Ever wanted to combine diving exploration and a love of art? Now, you don't have to only imagine it as Portuguese street artist Vhils has created an artificial art reef made out of giant pieces from power stations no longer in operation.
Have you ever thought an oxygen bottle could be required to enter an art exhibition? Well, it will be a ‘must’ if you want to admire Portugal’s artificial art reef.
Less than two kilometres off Algarve’s coast, divers will be able to explore an underwater museum at a depth of more than ten metres. It will feature 13 sculptures made out of old parts from power stations no longer in operation.
After being decontaminated and decarbonised, the artwork will be coated in live coral to help develop an ecosystem of marine life.
The mastermind behind it all is Alexandre Farto, aka Vhils, a famous Portuguese graffiti and street artist. In 2008, he got his big break when he was invited by Banksy - one of the most recognised names in the street art world - to participate in his exhibition “The Cans Festival” in London.
During that event, the Portuguese artist was photographed working on his piece right next to one of Banksy’s graffiti. He was lucky enough to have that photo featured on the front cover of The Times.
The prominence Vhils gained from the festival pushed him into the spotlight both in Portugal and abroad. He has since presented his work in cities all over the world, such as New York, Paris and Beijing.
The artificial art reef will be his most expensive and complex project so far. The whole process started in early 2021 and involved around 200 people.
Vhils’ major concern about the project has been to guarantee it remains environmentally friendly. Research and studies were conducted to decide the best location to submerge the artworks. In addition, the University of Algarve will analyse and monitor the sculptures over the next years, to make sure they serve their final purpose: to become artificial coral.

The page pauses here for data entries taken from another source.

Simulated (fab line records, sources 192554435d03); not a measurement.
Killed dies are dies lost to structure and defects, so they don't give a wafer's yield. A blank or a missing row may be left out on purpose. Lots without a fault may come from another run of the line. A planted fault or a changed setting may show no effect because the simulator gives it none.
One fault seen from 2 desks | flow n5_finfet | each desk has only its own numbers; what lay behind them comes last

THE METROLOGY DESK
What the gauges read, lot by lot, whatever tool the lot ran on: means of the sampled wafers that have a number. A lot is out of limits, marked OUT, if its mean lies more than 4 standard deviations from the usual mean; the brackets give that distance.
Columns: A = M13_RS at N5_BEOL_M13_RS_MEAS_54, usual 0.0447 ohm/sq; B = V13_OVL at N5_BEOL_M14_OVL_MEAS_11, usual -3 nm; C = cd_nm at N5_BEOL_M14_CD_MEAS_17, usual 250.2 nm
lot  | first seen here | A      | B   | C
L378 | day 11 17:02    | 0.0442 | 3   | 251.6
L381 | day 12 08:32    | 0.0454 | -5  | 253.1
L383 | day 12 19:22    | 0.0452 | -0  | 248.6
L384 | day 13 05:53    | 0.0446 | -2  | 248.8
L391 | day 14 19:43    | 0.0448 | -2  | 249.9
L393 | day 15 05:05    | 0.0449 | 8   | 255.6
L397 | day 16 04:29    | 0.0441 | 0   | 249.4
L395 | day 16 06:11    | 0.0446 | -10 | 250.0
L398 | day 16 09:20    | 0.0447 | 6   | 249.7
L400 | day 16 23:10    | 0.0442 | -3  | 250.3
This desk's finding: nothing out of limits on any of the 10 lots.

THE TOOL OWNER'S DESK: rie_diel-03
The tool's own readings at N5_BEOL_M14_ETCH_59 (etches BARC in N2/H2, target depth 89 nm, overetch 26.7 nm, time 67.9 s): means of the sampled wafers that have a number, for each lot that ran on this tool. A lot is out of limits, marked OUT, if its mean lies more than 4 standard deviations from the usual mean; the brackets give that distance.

The raw materials are giant industrial pieces - such as a coal mill - from deactivated power stations previously operated by the Portuguese energy company EDP.
In order to reach an audience wider than just divers, some sculptures of the “EDP Art Reef” are on display at the company’s headquarters in Lisbon until April 15th.
The organisers of the underwater museum hope to begin placing the artwork on the seabed at the end of October. However, the exhibition will only be open to visitors from June 2024 - a date that will depend on sea conditions.